Thursday, 27 January 2011

Documents reveal PA-Israel collaboration to target resistance

Report, The Electronic Intifada, 26 January 2011

Leaked documents detail how the US trained Palestinian Authority forces to repress resistance to the Israeli occupation. (MaanImages)

Details on the growing security cooperation between the Ramallah-based Palestinian Authority, the United States and the United Kingdom were revealed yesterday, the third day of Al Jazeera network's release of more than 1,600 internal documents and secret correspondence from the last decade of negotiations between the Israeli government, the Palestinian Authority and the United States.

Al Jazeera also confirmed that the Palestinian Authority was behind -- or assisted Israel in -- extra-judicial executions of high-level political opposition leaders and resistance fighters in the occupied Gaza Strip.

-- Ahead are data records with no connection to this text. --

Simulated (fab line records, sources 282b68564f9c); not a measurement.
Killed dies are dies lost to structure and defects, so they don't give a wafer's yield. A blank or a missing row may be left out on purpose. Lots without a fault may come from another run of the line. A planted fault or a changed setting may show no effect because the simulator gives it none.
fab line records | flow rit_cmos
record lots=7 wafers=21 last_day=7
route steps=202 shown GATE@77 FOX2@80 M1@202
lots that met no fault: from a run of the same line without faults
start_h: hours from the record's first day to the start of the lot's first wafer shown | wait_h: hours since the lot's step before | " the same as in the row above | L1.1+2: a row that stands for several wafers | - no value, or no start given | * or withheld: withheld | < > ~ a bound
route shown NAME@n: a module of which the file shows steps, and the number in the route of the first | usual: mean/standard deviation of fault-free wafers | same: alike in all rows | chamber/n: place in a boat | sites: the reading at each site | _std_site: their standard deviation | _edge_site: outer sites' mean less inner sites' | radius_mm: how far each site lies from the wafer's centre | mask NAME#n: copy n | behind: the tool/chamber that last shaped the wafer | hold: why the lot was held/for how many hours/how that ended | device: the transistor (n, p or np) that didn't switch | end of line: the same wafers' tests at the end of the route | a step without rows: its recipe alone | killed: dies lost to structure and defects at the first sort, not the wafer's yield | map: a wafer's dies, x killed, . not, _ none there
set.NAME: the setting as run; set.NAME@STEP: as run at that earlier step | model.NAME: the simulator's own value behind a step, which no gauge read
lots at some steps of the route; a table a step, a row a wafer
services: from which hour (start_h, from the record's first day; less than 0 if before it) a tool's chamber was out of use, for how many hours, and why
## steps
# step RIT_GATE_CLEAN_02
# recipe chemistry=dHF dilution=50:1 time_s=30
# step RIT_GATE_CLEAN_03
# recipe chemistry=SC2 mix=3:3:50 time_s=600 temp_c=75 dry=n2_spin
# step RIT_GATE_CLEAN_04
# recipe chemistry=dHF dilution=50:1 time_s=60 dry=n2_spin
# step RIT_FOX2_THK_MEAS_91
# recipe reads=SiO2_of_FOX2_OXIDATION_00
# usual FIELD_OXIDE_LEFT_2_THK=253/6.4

Notes between then Israeli Defense Minister Shaul Mofaz and Palestinian Authority Interior Minister Nasser Yousef outline a plan in 2005 to kill Gaza-based al-Aqsa Martyr's Brigade leader Hassan al-Madhoun ("The al-Madhoun assassination," David Poort, 25 January 2011).

Mofaz wrote: "Hassan Madhoun, we know his address and Rasheed Abu Shabak [chief of the Preventative Security Organization in Gaza] knows that. Why don't you kill him? Hamas fired [Qassam rockets] because of the elections and this is a challenge to you and a warning to Abu Mazen [Mahmoud Abbas, the PA president]."

Youssef replied: "We gave instructions to Rasheed [Abu Shabak] and will see."

Additional documents flesh out the collaboration between the PA and their Israeli counterparts. "Saeb Erekat, the PA's chief negotiator, acknowledged the cost of gaining US approval and Israeli trust, in a meeting on 17 September 2009 with David Hale, the deputy US Middle East envoy," Al Jazeera reported.

Al Jazeera obtained transcriptions of the meeting between Erekat and Hale. Here, Erekat said: "We have had to kill Palestinians to establish one authority, one gun and the rule of law. We continue to perform our obligations. We have invested time and effort and killed our own people to maintain order and the rule of law."

David Poort analyzes for Al Jazeera: "It is not clear as to which killings Erekat is referring to but the discussion about the plan to kill al-Madhoun is just one example of how, since the death of Yasser Arafat, Fatah's policy of resistance to Israel has become one of collaboration."

US knew PA forces tortured dissidents
Additionally, more has been revealed in the details of the US's involvement with training, arming and organizing the PA's security forces.

As The Electronic Intifada has previously reported, in 2005, US Lt. Gen. Keith Dayton began training security forces loyal to the PA in Jordan. Reporting directly to the US Secretary of State, Dayton's mission was to train Palestinian forces that would cooperate with Israel.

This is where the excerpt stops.